This principle has been brought to mind by too much recent commentary in The Pilot, which misses the fundamental point that multiple, interrelated factors have caused our current economic challenges.

Thomas Friedman, a respected journalist who has researched and written extensively on the trends in global economics, observed recently that the American economy faces "three huge structural problems that built up over several decades and have reached a point of criticality at the same time."

The first is a record-setting debt level that has been used to make payoffs - in the form of tax cuts and expanded entitlement programs - rather than investments that would support new economic growth, such as modernizing public infrastructure and promoting more research and development.

Second is the inability of our educational system to keep pace with the advances in technology that are restructuring the skills sets of jobs that pay a reasonable middle-class wage.

Last is the increasing innovation - and thus, greater market competitiveness - of an expanding number of other countries around the globe.

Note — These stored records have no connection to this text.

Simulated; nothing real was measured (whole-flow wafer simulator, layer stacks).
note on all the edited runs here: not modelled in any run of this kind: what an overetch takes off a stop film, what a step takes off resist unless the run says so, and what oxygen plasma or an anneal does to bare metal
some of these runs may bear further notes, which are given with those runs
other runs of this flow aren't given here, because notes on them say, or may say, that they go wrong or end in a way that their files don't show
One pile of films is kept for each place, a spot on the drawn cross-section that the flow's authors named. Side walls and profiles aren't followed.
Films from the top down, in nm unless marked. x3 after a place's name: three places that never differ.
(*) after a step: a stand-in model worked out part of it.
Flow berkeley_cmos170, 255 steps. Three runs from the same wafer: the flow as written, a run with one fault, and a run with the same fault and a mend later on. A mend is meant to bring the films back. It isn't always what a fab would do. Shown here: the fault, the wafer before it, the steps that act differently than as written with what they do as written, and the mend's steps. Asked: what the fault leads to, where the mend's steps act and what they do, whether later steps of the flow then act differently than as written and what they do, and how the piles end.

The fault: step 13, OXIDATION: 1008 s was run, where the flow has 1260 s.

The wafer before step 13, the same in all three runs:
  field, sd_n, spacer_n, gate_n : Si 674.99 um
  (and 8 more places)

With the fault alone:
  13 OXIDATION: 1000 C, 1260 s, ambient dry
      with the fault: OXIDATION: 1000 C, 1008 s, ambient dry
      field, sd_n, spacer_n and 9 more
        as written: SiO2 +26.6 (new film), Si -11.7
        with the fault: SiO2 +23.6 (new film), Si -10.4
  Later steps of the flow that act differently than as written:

In sum, the American economy is becoming a broken business enterprise. Our plants and equipment are outdated, our workforce is inadequately trained in modern production methods, we are not well positioned in emerging markets, our infrastructure is inefficient, and we are close to exhausting our borrowing capacity, mostly to make dividend payments to our "stockholders."

To assume that we can rely solely on private enterprise to innovate our way out of this situation is myopic folly.

What is needed is a long-term view that expands horizons, requires sacrifices and supports a broad-based capability to innovate. Insular strategies like increasing tariffs and sending low-wage workers out of the country won't cut it.

Friedman cites Germany as an example of a country that in 10 years went from being the "sick man of Europe" to being the major force in the European economic community. This turnaround required the collaboration of business and labor to limit wage increases and allow worker flexibility, and the willingness of the government to subsidize firms to keep skilled workers on the job during the economic downturn.

Unfortunately, our political process is on the wrong track to meet this challenge. We are being told that we are overtaxed when the fact is we are underinvested. We treat our workers like the disposable foreign-made commodities we buy in our discount stores.

Rather than confront the structural causes of our declining economic -condition, which, as Friedman points out, have been mostly self-generated over a long period of time, we look for easy scapegoats and simplistic responses.

One unfortunate but consistent lesson of history is that tough economic times breed intolerance, which in turn often leads to despotism. If you think that the simplistic analyses and divisive, scapegoat solutions of self-promoters like Beck, Limbaugh and Palin will return us to prosperity, I say think again.

And recall how the excessive concentration of wealth and narcissistic, "live-for-today" behavior of the Roaring Twenties significantly contributed to the Great Depression; and how despots seized control of several European governments in the 1930s by playing on the fears of populations that were experiencing severe economic hardship.

These are bits of history that don't bear repeating.

Brian Deaton lives in Pinehurst.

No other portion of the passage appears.